You Can Ride the Paris Metro for Free Right Now

But if you have a car with an even-numbered license plate, you’re not allowed to drive

Traffic in Paris
Traffic in Paris SAITOR

In Paris, the warm days and cool nights of this year's spring have created a less-than-charming feature over the city—a cloud of pollution. To prevent the smog from getting worse, Paris officials have made all public transit free of charge, and banned cars and motorcycles whose license plates end with an even number from driving on city streets. The ban lasts from 5:30 am to midnight local time on Monday.

From BBC’s Hugh Schofield

It is not hard to spot even-numbered registration plates on the streets of Paris. Plenty of people seem to have decided to chance it. Either they reckoned their journey was too important to cancel, or the risk of a 22-euro (£18) fine was not enough to concern them.

But overall it seems Parisians are playing the game. Most cars on the roads are indeed odd-plated, and traffic seems lighter than usual. Fewer vehicles means fewer particles, so presumably the measure is having an effect.

This isn’t the first time Paris has attempted to ban cars as a way of controlling pollution. They tried it once before, in 1997, but had mixed results. And in 2012, the mayor of Paris attempted to enact legislation banning all cars made before 1997 from the roads. 
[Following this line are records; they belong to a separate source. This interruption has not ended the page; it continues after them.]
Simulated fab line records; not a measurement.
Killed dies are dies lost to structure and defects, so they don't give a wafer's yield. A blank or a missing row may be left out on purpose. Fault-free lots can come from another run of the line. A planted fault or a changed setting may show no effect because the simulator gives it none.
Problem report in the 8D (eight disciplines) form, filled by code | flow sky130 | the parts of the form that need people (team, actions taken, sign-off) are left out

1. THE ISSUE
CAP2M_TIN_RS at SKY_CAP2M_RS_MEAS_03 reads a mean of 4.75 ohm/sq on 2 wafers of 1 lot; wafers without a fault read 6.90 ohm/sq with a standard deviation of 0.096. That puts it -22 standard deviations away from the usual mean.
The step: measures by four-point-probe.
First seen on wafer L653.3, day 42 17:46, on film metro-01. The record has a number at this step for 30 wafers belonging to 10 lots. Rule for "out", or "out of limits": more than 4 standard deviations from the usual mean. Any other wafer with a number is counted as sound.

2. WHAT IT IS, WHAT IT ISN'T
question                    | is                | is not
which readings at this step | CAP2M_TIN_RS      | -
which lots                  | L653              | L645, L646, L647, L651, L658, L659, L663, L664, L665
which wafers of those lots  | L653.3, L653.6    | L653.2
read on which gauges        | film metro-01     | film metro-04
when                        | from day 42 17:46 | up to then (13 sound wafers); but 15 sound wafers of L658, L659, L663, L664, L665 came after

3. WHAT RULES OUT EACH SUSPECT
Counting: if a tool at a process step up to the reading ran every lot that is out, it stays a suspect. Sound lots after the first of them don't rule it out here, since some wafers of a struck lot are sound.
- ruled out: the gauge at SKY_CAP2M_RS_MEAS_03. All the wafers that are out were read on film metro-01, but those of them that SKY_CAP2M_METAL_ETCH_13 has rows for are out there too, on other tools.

Paris isn’t the only city to try to restrict driving using license plate numbers. In China, the smog-choked city of Shijiazhuang temporarily banned cars whose license plates ended with a 1 or a 6 from the city center in order to reduce pollution. Here in the United States, banning cars from the roads is a tougher sell to the public. Even Los Angeles, which has the combined troubles of both terrible air pollution and horrendous traffic, hasn’t yet resorted to banning cars from the roads.